In most situations, landscaping includes designing and planning your land usage, getting the land ready, and planting or installing your desired additions. Unless you are an experienced landscape designer, it’s usually something best left to experienced professionals. Let's take a look at all the landscaping prices, including material and installation costs below.
Here are the most popular landscaping projects and a price list. We'll cover each one in detail for you:
|Landscaping Prices List||Average Cost|
|Landscaping Installation (from scratch)||$3,000 - $15,950|
|Lawn Seeding||$300 - $700|
|Sod Installation||$1,100 for the sod or $3,000 installed|
|Mulching Costs||$200 - $500|
|Artificial Turf Installation||$3,000 - $4,000|
|Sprinkler System Installation||$2,150 - $4,000|
|Landscape Curbing||$800 - $1,500|
|Lawn Mowing||$25 - $50|
|Misting System Install||$1,000 - $2,500|
|Pond Installation||$2,155 and $3,218|
|Water Fountain Installation||$2,000|
|Tree Trimming||$250 - $500|
|Tree Removal||$12 - $13 /foot ($200 - $600 /tree)|
|Lawn Grading||$125 per cubic yard of dirt|
|Landscape Design||$50–100 per hour|
|Landscaping Maintenance||$100–200 per month|
|Landscaping Permits||Up to $1,000|
If you're starting from scratch, expect to pay much more than one-time projects. The average lawn size in the US is 10,000 square feet. If you sod 9,000 sqft and have shrubs planted, along with a curb around the perimeter, your total will be anywhere from $3,000 to $15,950 for your lawn.
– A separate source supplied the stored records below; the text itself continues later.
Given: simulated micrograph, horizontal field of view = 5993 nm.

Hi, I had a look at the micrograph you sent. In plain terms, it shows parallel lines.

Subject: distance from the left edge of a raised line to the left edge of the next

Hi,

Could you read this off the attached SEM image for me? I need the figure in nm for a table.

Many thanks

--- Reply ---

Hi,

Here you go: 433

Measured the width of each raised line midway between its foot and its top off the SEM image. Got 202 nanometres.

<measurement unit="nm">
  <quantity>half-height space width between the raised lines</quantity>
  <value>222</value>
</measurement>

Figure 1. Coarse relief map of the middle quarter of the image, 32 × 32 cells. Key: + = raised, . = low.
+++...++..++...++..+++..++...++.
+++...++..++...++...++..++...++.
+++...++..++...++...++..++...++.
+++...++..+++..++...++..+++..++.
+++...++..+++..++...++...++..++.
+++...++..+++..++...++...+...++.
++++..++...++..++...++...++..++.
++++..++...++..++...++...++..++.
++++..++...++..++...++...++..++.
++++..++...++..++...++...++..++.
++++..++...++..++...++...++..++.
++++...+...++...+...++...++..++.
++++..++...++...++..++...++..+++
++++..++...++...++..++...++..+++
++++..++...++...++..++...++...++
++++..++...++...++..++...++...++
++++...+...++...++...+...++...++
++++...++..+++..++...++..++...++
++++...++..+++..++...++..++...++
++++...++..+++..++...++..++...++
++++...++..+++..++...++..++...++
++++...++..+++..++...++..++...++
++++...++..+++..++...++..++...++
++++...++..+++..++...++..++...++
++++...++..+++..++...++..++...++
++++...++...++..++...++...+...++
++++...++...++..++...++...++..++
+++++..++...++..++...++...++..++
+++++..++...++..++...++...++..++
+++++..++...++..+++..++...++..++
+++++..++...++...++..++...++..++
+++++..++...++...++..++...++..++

Landscaping Network says, “When deciding on a budget keep in mind that investing in professional landscaping will greatly add to the value of your home. A general rule of thumb is to spend 10% of your home's value on landscaping. So, if you have a $400,000 house then a landscaping budget of $40,000 is appropriate.”
Not starting from scratch? Let's check out costs on a project basis:
Grass seed costs approx. $0.05/sqft, which will only cost about $100 for the same 2,000-square-foot lawn or $700-ish for a professional to seed your lawn for you. The downside to sowing seed versus laying sod is that it is not an instant result.
First, each type of grass has a peak seeding and growing season you might miss and then have to wait on. Then, depending on the type of grass seed you decide to sow, it can take anywhere from 5 to 30 days before the grass will germinate. Until it does, the soil has to be kept wet—not too much or the seed will wash away, and not too little or the grass will dry out and not produce a lawn you are proud of.
Standard advice is to water the lawn every 2–3 days with even coverage, but not for too long, because then the water will continue on down past the seeds. No matter which type of grass you choose, get a good sprinkler system that provides good coverage and allows for scheduling so your lawn doesn’t get forgotten about when life gets busy.
If you get grass sod installed, you will instantly have grass which will quickly blend together until you can’t see where each sod starts and stops. This instant solution is significantly more expensive than seeding a lawn because the grass has to be grown somewhere else, looked after, watered, cut up, and transported to your home before being laid down.
Depending on where you live and the type of grass you select, sod costs about $0.55 per square foot—$1,100 just for the sod or $3,000 installed for a lawn of 2,000 square feet.
Average Sod Prices by Type
|Sod Type||Average Cost|
|Bermuda Sod||$0.30 - $0.75 /sqft|
|Fescue Sod||$0.31 - $0.63 /sqft|
|St. Augustine Sod||$0.20 - $0.50 /sqft|
|Zoysia Sod||$0.40 - $0.55 /sqft|
If you're having trouble growing grass or just looking to spice up the flowerbeds, you'll need to mulch. Mulching feeds the soil and surrounding plants and keeps your landscape at an ideal temperature. Also, it helps retain moisture and prevents weeds from taking over.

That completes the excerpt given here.